Greg, if you feel you need to show this letter to any of the leaders, I would not be offended for you to do so. I realize that any good shepherd has to take precautions in protecting his flock. But let me offer you one word of assurance as to my intentions:
.... Often, when you find someone who is ‘coming up with bright new ideas' in doctrine, they are nothing but a non-conformist. Their doctrines are different simply for the sake of being different, because they feel it distinguishes them -- which is actually pretty bad (I Cor 11:19). Heresies start that way! But my goals are nobler than that.
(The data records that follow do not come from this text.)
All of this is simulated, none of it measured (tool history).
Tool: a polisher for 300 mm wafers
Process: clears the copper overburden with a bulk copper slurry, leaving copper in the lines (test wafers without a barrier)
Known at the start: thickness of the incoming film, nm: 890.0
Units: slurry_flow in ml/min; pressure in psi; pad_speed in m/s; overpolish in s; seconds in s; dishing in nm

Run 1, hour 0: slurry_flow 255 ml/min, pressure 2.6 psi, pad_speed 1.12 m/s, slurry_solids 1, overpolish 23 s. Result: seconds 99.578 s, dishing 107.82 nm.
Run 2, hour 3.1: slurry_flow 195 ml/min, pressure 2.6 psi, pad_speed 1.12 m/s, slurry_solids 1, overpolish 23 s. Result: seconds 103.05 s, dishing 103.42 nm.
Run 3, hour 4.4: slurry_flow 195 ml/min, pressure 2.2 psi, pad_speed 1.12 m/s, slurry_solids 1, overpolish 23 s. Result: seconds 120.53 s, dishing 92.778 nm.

.... In all of my doctrines, I am looking for the clearest testimony of Jesus that I can find. According to Ephesians 4:13-14 this is the key to doctrinal accord, and among my friends these doctrines have usually been pretty well received (for Christ's sake, not just for mine).
.... Christ-centered teachings are a little like Christ Himself, in that they are always a little different from the standard beliefs of the day. But like Jesus again, those differences are spirit, and they are life. If my doctrines are different from standard, traditional doctrines, then those differences are well-considered, and may always be traced to some clearer perspective of Christ that I can see. If I am thus minded, and somehow commit an error anyway, God will reveal even this to me (Phil 3:10,15).
.... Oh well, this letter is already much longer than I'd intended, and I have other work to do! See you later. Take care.